Tier1 Operations Report 2012-02-22
From GridPP Wiki
Contents
- 1 RAL Tier1 Operations Report for 22nd February 2012
RAL Tier1 Operations Report for 22nd February 2012
Review of Issues during the week 15th to 22nd February 2012.
- There were some failures of the Atlas SRM SAM tests early on Friday morning. At the moment there is a known problem with the Atlas SRMs that is worked around by an aggressive re-starter. However, this failed and one of the SRMs was manually restarted after a call-out.

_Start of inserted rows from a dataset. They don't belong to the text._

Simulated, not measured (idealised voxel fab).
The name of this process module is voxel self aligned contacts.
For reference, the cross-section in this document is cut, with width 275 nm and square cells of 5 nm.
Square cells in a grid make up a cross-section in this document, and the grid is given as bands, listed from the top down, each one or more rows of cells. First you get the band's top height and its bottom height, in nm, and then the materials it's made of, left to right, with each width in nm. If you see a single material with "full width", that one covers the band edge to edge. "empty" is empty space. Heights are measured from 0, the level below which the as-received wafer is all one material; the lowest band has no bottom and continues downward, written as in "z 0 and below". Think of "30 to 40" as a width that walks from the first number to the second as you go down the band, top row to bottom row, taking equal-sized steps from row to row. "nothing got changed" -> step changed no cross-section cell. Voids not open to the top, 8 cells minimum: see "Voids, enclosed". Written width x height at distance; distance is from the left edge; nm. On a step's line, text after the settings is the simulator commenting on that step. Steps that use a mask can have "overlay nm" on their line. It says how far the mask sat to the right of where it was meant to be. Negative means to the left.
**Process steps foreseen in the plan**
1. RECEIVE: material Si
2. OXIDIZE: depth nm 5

Resolved Disk Server Issues
- None.
Current operational status and issues.
- There is a known issue with the Atlas SRMs (see above).
- There is a problem with some batch job submission. This is believed to be when a VO uses information from the bdii in the submission process and was exposed by the batch server upgrade last week.
Ongoing Disk Server Issues
- None
Notable Changes made this last week
- On Monday (20th February) The CMS Castor instance was upgraded to version 2.1.11-8 with new hardware being introduced for the Atlas Castor head nodes.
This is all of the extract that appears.